Fur Farming: An Unnecessary and Cruel Industry
Clothing/Cosmetics and Animal Abuse Article from All-Creatures.org

FROM Danielle Maffei, AnimalBlawg
June 2021

Over 15 European countries have recognized that these methods to kill animals in fur trading are cruel and inhumane, and have presented legislation to ban or phase out fur farming.

wild Mink

Around one hundred million animals are killed annually in the fur trading industry, and they are slaughtered in horribly cruel ways. Animals such as beavers, chinchillas, foxes, minks, rabbits, raccoons and even dogs and cats are purposely bred and slaughtered for their fur in this trading system, and they are confined in small cages, stacked on top of one another, for their entire lives. Being trapped in these small cages not only subdues their natural behaviors, but also may result in mental distress, where they pace and circle frantically, self-mutilation of biting at their skin, tails and feet and even cannibalism, and fighting with others in their cage.

Furthermore, the manner in how they are slaughtered is inhumane and cruel. The animals are gassed, electrocuted, beaten or have their necks broken or their throats cut. Sometimes these animals wake up and are skinned while still alive and in many facilities, workers do not care to confirm that animals were unconscious before severing their heads, breaking their necks or skinning them. Fur farmers are more concerned about preserving the quality of the fur and doing so in the cheapest way possible, so they use slaughter methods that preserve the fur but cause extreme suffering to these animals.

Additionally, animals are trapped and killed in the wild for their fur. Traps also inflict a significant amount of suffering to these animals, whether they are the intended target or not (pets and endangered species are not prone to these traps). These animals are typically trapped for days when caught, unable to move, seek shelter, food or water, and oftentimes, may inflict more injury to themselves to try and escape. Such traps may include steel-jaw traps, which clamp down on an animal and most times cut to the trapped animal’s bone, Conibear traps, which crush their necks with 90 pounds of pressure per square inch, or water-set traps, which leaves animals like beavers struggling for more than nine minutes before drowning them. When the trappers arrive, they will often stomp or beat these animals to death.

caged Mink

Throughout the world, there has been an acknowledgment that there must be change in order to prevent needless and profound suffering in the fur industry to these animals. Over 15 European countries have recognized that these methods to kill animals in fur trading are cruel and inhumane, and have presented legislation to ban or phase out fur farming. Fur farming has been banned in Austria, Bosnia & Herzegovina, Belgium, Croatia, Czech Republic, Luxembourg, the Netherlands (fox farm and chinchilla farms are banned and mink farms will be phased out by 2024), Northern Ireland, Republic of Macedonia, Serbia, Slovenia and the United Kingdom.

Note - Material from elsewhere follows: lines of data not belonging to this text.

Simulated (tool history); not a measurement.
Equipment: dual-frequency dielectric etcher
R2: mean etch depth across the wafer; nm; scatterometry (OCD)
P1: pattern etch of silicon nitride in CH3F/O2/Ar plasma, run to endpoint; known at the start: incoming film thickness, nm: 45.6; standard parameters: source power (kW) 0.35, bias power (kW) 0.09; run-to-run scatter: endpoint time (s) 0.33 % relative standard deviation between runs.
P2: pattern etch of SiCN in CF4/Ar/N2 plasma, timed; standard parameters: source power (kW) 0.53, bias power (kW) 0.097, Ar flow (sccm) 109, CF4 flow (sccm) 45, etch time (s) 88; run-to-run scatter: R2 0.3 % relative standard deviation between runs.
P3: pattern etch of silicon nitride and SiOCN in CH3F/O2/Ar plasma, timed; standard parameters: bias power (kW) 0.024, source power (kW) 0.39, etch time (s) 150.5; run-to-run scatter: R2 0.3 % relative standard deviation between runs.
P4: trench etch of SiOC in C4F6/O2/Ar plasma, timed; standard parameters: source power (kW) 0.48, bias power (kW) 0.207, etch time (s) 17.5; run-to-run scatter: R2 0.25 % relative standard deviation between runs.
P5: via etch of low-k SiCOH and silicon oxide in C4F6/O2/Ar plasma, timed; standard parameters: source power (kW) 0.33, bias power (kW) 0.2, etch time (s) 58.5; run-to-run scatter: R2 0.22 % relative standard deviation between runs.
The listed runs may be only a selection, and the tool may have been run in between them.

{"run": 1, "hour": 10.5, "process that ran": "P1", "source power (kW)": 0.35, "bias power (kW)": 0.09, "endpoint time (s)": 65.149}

Further, there has been progress in the United States. In 2018, both San Francisco and Los Angeles banned fur farms. San Francisco was the first major American city to ban fur sales while Los Angeles was the largest city in the United States, and in the world, to ban fur farms. Following the four cities in its state that prohibited fur sales, California became the first state in the United States to ban fur sales, starting in 2023. Shortly after, a city in Massachusetts became the first city outside of California to ban fur. New York state, also recognizing the suffering animals must endure in fur farms, banned electrocution of fur animals. Bills to ban fur sales have also been presented in five states, including Rhode Island, Oregon, Connecticut, Hawaii and New York.

Even fashion retailers, such as Nordstrom, Macy’s and Bloomingdales have recognized the needless cruelty of fur farms, and have confirmed they will stop selling products made with animal fur and exotic animal skin. Other top fashion designers, such as Versace, Ralph Lauren and Chanel, have dropped fur from their collections. With these huge retailers and designers banning the sale of fur and exotic animal skin in their stores, they are making a statement to many other fashion businesses and the fashion industry in general that torturing and brutally killing animals for something as needless as fashion is unacceptable.

It is evident that using fur in the industry is inherently cruel, completely unnecessary, avoidable and immoral and for mere human vanity. Fortunately, countries and cities around the world are beginning to understand that fur farming and sales are preventable, and have begun to take action that is needed to stop the inhumane suffering and killings of these innocent animals.